My favorite small Kontakt libraries developers
Spitfire Labs is an experimental division of Spitfire Audio, one of the most elite developers of Kontakt instruments. The products of their labs branch are sometimes born during the development process for one of their commercial libraries, but more often those are small gems from the personal collection of Spitfire Audio founders who are also composers themselves. Kontakt instruments from Spitfire Labs share similar traits with their much more expensive brethren, which includes quality source instruments, in-depth sampling and Spitfire Audio’s trademark “imperfection of sound”, which is just one ingredient that make their products so realistic and playable.
Spitfire Labs has recently gone through a change in concept. Until now, all the proceeds from the sale of Spitfire Labs products were donated to charity, which alone was a good enough reason for their purchase. From now on however, Spitfire Labs products will be completely free to use and download and they will come with their own dedicated engine.
Sound Dust is a company behind which stands Pendle Poucher, a composer and sound designer from England. His speciality is in-depth sampling and recreation of vintage acoustic, electric and electronic musical instruments. The crown of his eclectic work are most likely Sound Dust Dulcitone instruments for Kontakt. Dulcitone itself is an amazing antique acoustic keyboard instrument, developed for the use by the missionaries in Africa during 1800’s. Its tone combines timbers found in instruments like celesta, glockenspiel, vibraphone, music box and perhaps even steel drum, all at the same time! Pendle has captured all these traits in great detail by using binaural approach. Also, all his instruments feature immensely polished and unique GUI plus many features that allow users to easily achieve custom sounds. Sound Dust is among creme-de-la-creme of Kontakt developers and it isn’t surprising that a company like Spitfire Audio is endorsing Sound Dust in the form of bundle called Dustbundle.
Embertone has started out as a developer of small and affordable, yet incredibly playable and expressive Kontakt instruments. Over the years, they’ve became the leading force in producing virtual replicas of acoustic wind and string instruments in their solo form. Unlike the many other developers, Embertone has never produced large Kontakt libraries which offer dozens of different sounds. Instead, they are always focused on a single instrument, capturing it to the finest detail. Although the price of Embertone’s products is mostly in the affordable category, some of their more recent releases are quite pricey, especially considering the fact that they are all solo instruments. For me personally, Embertone is the source for quality wind instruments for Kontakt and I have almost all of them in my collection. I must also mention that the company offers a number of Kontakt freebies, some of which are among the very best free Kontakt instruments out there.

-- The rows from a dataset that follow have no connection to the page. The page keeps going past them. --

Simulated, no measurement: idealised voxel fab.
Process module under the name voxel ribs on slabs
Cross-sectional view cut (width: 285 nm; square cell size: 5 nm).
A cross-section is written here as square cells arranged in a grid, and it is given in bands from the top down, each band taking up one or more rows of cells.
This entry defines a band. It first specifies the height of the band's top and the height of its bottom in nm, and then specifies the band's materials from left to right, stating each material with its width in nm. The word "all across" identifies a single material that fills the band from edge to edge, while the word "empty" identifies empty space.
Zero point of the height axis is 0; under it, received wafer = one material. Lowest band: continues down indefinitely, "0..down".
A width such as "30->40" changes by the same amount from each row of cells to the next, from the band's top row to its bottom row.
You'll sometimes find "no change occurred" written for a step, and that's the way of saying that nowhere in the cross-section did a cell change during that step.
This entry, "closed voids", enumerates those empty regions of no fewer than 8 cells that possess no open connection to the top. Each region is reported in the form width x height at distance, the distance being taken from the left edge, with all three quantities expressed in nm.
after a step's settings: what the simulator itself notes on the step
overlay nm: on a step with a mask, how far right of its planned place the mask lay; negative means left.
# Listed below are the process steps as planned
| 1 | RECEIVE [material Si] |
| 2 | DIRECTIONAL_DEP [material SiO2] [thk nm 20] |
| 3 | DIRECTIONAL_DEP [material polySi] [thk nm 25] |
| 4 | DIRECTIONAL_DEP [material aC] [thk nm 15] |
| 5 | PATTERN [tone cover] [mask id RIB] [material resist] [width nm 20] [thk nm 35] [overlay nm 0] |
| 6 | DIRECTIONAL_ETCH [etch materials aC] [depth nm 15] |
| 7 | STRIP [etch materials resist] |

FrozenPlain is run by a sound designer and composer Sam Windell. His creations for Kontakt are geared toward ambient, cinematic and new age music, which is the very reason why I’ve noticed them practically from the start. Although the sound sources used in these libraries sometimes originate in rather humble things, like terracotta flower pots, plucked and hammered guitar strings and kitchen utensils, thanks to the flexible GUI and complex FX section that can rival those found in products from Soundiron and Impact Soundworks, you can get very creative and achieve fantastic results.
This relatively young company was founded by a small team of sound designers and composers. Their first product was “Mountains”, a very small but fantastic Kontakt library dedicated to the acoustic and synthetic string sounds, which is still one of the most popular products featured on Kontakt Hub and Sampleism. Since then, they’ve released new products: Resona, Autumn Choirs and the updated version of Mountains. The GUI and the FX section was greatly improved and Resona also offers a larger number of inspiring sound sources. Personally, I frequently use Mountains and Resona libraries in my projects and I’m really looking forward to the future products from the team.